Now, let $$z_k = \min_{\substack{1 \leq i \leq m \\ a_{ki} \neq 0}}\left\{\frac{b_i}{a_{ki}}\right\},$$

so we get $1 \leq x_k \leq z_k$ as the feasible set for each variable. One way to shrink the brute-force approach is to order the variables by their upper bounds. If $z_{k_1} \geq z_{k_2} \geq ... \geq z_{k_n}$, suppose variables satisfy $x_{k_1} \geq x_{k_2} \geq ... \geq x_{k_n}$. Then, you can enumerate the solutions under this constraint by enumerating.

For example, let's say $z_1 = 3, z_2 = 2, ...$. Then, you would have $(3,2,..),...,(3,1,..),...,(2,2,..),...,(2,1,...),...,(1,1,...),...$.

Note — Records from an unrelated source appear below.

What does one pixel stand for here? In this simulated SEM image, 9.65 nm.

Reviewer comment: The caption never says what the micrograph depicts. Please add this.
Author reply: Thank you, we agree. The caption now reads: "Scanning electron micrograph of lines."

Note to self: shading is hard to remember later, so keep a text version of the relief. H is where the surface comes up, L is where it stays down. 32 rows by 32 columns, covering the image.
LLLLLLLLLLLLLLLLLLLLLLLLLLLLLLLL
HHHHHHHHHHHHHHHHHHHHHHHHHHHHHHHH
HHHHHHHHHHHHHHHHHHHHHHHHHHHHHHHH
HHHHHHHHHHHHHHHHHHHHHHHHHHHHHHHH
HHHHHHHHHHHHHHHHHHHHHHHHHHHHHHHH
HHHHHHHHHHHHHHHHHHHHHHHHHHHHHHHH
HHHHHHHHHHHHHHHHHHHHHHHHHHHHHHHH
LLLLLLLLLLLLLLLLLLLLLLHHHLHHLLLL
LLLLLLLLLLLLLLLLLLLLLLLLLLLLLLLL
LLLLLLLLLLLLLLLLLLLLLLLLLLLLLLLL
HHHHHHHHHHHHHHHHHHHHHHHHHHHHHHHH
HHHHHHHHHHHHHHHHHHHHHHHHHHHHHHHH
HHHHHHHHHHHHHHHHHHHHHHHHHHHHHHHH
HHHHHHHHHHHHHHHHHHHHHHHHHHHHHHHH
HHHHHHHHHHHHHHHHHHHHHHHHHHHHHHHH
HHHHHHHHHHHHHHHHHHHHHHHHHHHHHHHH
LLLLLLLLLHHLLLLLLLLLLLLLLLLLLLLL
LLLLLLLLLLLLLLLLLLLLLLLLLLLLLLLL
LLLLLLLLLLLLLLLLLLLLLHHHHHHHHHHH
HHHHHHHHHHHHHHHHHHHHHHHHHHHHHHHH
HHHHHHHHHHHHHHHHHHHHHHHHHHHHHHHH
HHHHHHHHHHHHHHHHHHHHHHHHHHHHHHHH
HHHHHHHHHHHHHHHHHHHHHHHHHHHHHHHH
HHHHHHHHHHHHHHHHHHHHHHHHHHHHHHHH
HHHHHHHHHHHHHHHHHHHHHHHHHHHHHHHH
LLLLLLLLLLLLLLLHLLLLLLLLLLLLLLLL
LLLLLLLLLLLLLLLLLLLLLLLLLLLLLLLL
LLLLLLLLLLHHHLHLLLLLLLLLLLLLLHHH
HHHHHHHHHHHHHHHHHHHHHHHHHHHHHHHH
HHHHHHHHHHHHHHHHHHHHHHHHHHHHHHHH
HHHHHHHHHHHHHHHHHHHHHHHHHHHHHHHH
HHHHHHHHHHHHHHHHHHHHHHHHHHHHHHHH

With this ordering assumption you are searching over a much smaller set. Once you have that, you can check the permutations of these solutions and if they are feasible for all variables, they are valid solutions.

For example, for $x_1 + x_2 + x_3 = 3$, let's say we break the tie as $x_1 \geq x_2 \geq x_3$. Then, the constrained solutions are $(3,0,0), (2,1,0), (1,1,1)$ and the permutations of these give you the whole set since they are all the feasible due to $z_1=z_2=z_3$.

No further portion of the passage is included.